Skip to content

Fully-functional and customizeable JSON parser, purely for fun

Notifications You must be signed in to change notification settings

Shannarra/json-rb

Repository files navigation

JSON-RB Ruby CI

JSON-RB is a simple and effective JSON parser written from scratch in Ruby.

Features

  • Full support of any JSON file provided
    Testing JSON files included in the tests folder, as well as a full integrated test suite using RSpec and GitHub Actions.
  • Extended customizability
    Support for custom parser configurations have been added. Yes, this means that you can parse a custom-styled JSON-based file format with this if that's your heart's desire. More on that in the customizability section.
  • Proven functionality
    Functionality proven by a number of tests and integrated CI/CD functionality. Tested in Ruby versions 3.1, 3.0 and 2.7 in the actions pipeline.
  • Documented development
    The project has been used for understanding how to develop a JSON parser from scratch and documenting the process, creating a simple tutorial on how to do this in the process.

Why?

I was bored and wanted to test my recursion skills.

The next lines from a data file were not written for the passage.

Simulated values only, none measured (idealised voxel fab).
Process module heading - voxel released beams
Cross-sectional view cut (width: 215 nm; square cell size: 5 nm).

Okay, sounds cool, but how can I build such a thing?

No matter if you are new to programming and wanna understand how to build parsers, lexers, work with recursion, or if you are an expert 10x senior programmer with 50 years of experience, developing a JSON parser seems like an interesting project to undertake.

This is why I have written a document, aptly called "building a parser", where we go through a step-by-step guide on how to create a basic JSON parser from scratch. Give it a read and leave a star on this project if you find it interesting or useful.

Customizability

The parser is FULLY customizeable.

This means that you can customize its behaviour fully, and it's really simple how to do so:

Defaults

If you wanna just use the default configuration, you can just call on the parser and use it normally:

  value = JRB.parse! '
{
    "hello": "world",
    "items": [
        1,
        6.9,
        -1200000,
        "Hello World!",
        [
            1,
            2,
            3
        ],
        {
            "hello": "John Doe",
            "false": true,
            "true": false,
            "value": null
        }
    ],
    "foo": {
        "data": {
            "weirdnum": null
        },
        "asd": "ASD",
        "items": []
    }
}'

puts value

Using the default configuration, or in other words, parsing a normal JSON format we can see the following output:

{"hello"=>"world", "items"=>[1, 6.9, -1200000, "Hello World!", [1, 2, 3], {"hello"=>"John Doe", "false"=>true, "true"=>false, "value"=>nil}], "foo"=>{"data"=>{"weirdnum"=>nil}, "asd"=>"ASD", "items"=>[]}}

Custom configurations

Let's say we'd want to parse a JSON-based file with custom characters for the different delimeters. We'll use the following file for example:

[
    'foo' → [
        'grades' → {
            2⸲
            3⸲
            4⸲
            5⸲
            6⸲
            [
				'system' → [
					'name' → 'Eastern European'⸲
					'count' → 5⸲
					'max' → 6⸲
					'min' → 2
				]
			]
        }⸲
        'data' → [
            'bar' → 'baz'⸲
            'weirdnum' → -12000000⸲
            'buz' → да⸲
            'gaz' → не⸲
            'user_data' → fuck
        ]
    ]
]

In this example, objects are denoted with [ and ], arrays are denoted with { and }, there are custom words for true, false and null and more. Using the default configuration, the parser won't be able to parse this file. This is why we would like to provide a custom configuration.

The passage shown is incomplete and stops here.